How to Practice Golf
Without doubt, the most common faults I see among amateurs are at address. They don’t pay enough attention to the stance, posture or alignment and this has a knock-on effect for the swing. Other than that, the main fault would be not knowing how far you hit the ball. These two are actually related because it is difficult to know how far you hit each club when you have inconsistencies at set up. I strike the ball fairly similar every time so I know, within two or three yards, how far a 7-iron is going to go for instance. But if you’re not consistent at set-up it’s going to be difficult. This is what you should work on in practice.

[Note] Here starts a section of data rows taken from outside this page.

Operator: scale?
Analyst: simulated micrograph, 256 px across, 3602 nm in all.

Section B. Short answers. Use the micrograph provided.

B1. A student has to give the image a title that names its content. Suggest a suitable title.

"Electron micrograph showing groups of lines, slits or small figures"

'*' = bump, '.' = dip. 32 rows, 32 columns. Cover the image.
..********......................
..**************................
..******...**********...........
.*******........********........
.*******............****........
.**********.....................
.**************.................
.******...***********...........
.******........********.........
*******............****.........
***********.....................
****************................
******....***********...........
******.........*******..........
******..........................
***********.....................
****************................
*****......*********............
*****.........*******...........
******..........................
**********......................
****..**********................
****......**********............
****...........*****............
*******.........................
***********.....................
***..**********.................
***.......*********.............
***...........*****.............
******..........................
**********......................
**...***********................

First of all when I set up on the range, I am working on my balance, feeling where it is in my feet at address. The majority of your weight should be down through your laces as you stand over the ball. The best way to set your posture and find the right balance is to stand straight upright with your feet a little less than shoulder width apart. Now place the shaft of your wedge across your hips. Then lean your upper body forward so your weight moves over your toes and then flex your knees. This brings your weight back over the balls of your feet. From there, let your arms hang under your shoulders and that’s the ideal set up with good balance. You should feel like a goalkeeper ready to save a penalty – the golf swing is such a fast movement, you need to be balanced and alive. As the golf club gets longer, I tend to make my stance a little bit wider but I wouldn’t try to hit the ball any harder.
Its important to aim in the right direction obviously but strangely, most people don’t! Generally I lay a club or alignment stick down on the ground. However, I do not put it on the ball-to-target line or on the line of my feet. Instead I put it parallel to those two lines half way between them. The alignment stick sits under my shoulders and then I can set my body and the clubface parallel to that. Remember it is everything – feet, hits, knees, elbows – that need to be parallel and that’s why it is important to check. If you have any kinks in your set up (your shoulders might be closed or your hips might be open), you’ll have to make compensations in the swing to strike ball. My hips can get slightly open every now and again and that’s why I need to check.
I try to make sure the clubhead is the first thing to move away from the ball in the takeaway, this is a simple move but it’s one that some people get wrong. It should start to get the club working on a good path. Then as I turn to the top of the backswing I resist that rotation with my legs. From the top of the backswing I’m looking to initiate the downswing with the left knee. This creates a whiplash effect with the club, creating lag on the way down. From there you should be looking to simply rotate through then into a smooth follow through with your right shoulder aiming at the target in the finish.
Coming up short or hitting the ball long, these are the things that really wreck your scoring. If you start missing greens, you’ve got to get it up and down. So it really is worth getting a real understanding for how far you hit the ball. When you get to a certain level where your ball striking is consistent, you should head to the range and hit 10 balls with your 7-iron. Measure the five middle ones and you’ll get an idea for how far you hit that club.
Driver set up
With a driver I widen my stance and move the ball forward because I’m trying to hit the ball on the up. That’s about all that changes really. I tee it up quite high for the driver and that’s because of the launch characteristics I’m looking for. It goes further when I launch it at about 10.5˚ – that creates the optimum for me with regards to carry and roll. My driver carries about 290 and rolls out to 315. The other thing I do is I try to keep moving at address. It’s a good idea not to stand there too long before starting the swing as this can create tension in your arms.